At least in my experience reviewing large (by diffstat measures) in the browser 
(I use Safari) is nigh-on unusable since the web interface grinds to a halt, 
and has various other bugs.

Of course one should aim for small code changes that are easy to review, but 
often a small code change will produce large changes in the test output files 
(which have to appear in the MR, or else one merges broken code).

Some examples, if I go to one of Jacob's recent cleanup MRs: 
https://gitlab.com/petsc/petsc/-/merge_requests/4700/diffs

Dragging the scroll bar is very laggy (I guess there's some background thread 
trying to load things from somewhere?).

Semi-randomly, if I click to add a comment on a change, the page jumps back to 
the start and I lose my place.

This seems slightly better in Brave (Chromium).

I don't know enough about how the web interface/database integration works, but 
grinding to a halt on a 6000 line diff is unfortunate.

Lawrence

Re: [petsc-dev] Gitlab workflow discussion with GitLab developers

2022-01-21 Thread Patrick Sanan
Very much agreed that the biggest sort of friction is dealing with MRs from
forks. I suspect that the reason many of the things we want don't work is
because they would be too dangerous to allow a random, possibly malicious,
user to do. E.g. setting labels seems innocuous enough, but all kinds of
workflows, including automated ones, could be based on them. A more likely
problem in our case is that someone could open an MR with
"workflow::Ready-to-Merge" because they guess that it means that from their
perspective it's ready (when to us it means more than that). It would be
easy for that to get merged before being reviewed.

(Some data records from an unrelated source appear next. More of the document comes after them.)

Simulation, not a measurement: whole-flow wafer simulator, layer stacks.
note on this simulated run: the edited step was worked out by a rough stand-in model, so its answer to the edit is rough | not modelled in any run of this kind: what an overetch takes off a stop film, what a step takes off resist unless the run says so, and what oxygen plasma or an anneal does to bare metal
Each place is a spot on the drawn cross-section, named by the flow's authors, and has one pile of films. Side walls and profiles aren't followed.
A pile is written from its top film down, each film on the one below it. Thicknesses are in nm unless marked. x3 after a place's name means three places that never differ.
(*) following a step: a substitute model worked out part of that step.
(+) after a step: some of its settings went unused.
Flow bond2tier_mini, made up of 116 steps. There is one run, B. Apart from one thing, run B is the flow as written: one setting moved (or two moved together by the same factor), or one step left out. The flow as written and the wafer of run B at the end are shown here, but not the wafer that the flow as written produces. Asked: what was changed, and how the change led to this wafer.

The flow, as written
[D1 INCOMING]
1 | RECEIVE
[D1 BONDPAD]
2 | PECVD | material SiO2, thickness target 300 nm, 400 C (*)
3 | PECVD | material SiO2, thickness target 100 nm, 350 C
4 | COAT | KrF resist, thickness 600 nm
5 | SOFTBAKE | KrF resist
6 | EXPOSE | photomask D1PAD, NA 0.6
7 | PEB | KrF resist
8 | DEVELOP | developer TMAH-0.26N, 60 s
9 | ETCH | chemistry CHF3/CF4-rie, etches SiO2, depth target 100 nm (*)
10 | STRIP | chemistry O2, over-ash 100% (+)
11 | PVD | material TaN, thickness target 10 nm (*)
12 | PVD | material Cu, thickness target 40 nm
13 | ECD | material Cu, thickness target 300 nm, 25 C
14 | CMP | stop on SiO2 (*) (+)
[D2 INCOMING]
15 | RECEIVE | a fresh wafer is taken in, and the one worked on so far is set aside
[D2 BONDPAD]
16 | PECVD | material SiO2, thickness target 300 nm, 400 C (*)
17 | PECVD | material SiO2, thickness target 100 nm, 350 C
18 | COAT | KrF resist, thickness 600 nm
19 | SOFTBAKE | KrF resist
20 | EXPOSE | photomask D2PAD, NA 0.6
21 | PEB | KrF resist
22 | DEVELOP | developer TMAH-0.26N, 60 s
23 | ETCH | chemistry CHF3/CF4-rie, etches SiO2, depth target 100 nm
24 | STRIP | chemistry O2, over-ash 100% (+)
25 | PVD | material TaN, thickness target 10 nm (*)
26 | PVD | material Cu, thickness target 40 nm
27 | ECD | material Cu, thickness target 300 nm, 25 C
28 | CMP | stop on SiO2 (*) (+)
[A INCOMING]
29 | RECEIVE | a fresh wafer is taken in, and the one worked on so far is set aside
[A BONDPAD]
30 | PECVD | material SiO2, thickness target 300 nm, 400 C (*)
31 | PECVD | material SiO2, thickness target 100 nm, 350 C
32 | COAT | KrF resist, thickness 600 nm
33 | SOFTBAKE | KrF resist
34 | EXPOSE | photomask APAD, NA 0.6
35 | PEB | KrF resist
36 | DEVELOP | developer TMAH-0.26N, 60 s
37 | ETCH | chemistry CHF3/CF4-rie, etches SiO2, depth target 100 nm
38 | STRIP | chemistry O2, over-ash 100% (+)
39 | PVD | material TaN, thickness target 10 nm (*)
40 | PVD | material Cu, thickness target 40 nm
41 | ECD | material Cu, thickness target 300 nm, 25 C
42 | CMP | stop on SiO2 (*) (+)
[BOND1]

So in asking about all this, maybe we should make sure that we understand
the privilege levels GitLab offers, as maybe we can address the usual case
that the outside person making an MR is a researcher or engineer that one
of us knows (of) and so has some degree of trust in, so there would be no
huge risk in giving them the ability to change labels etc.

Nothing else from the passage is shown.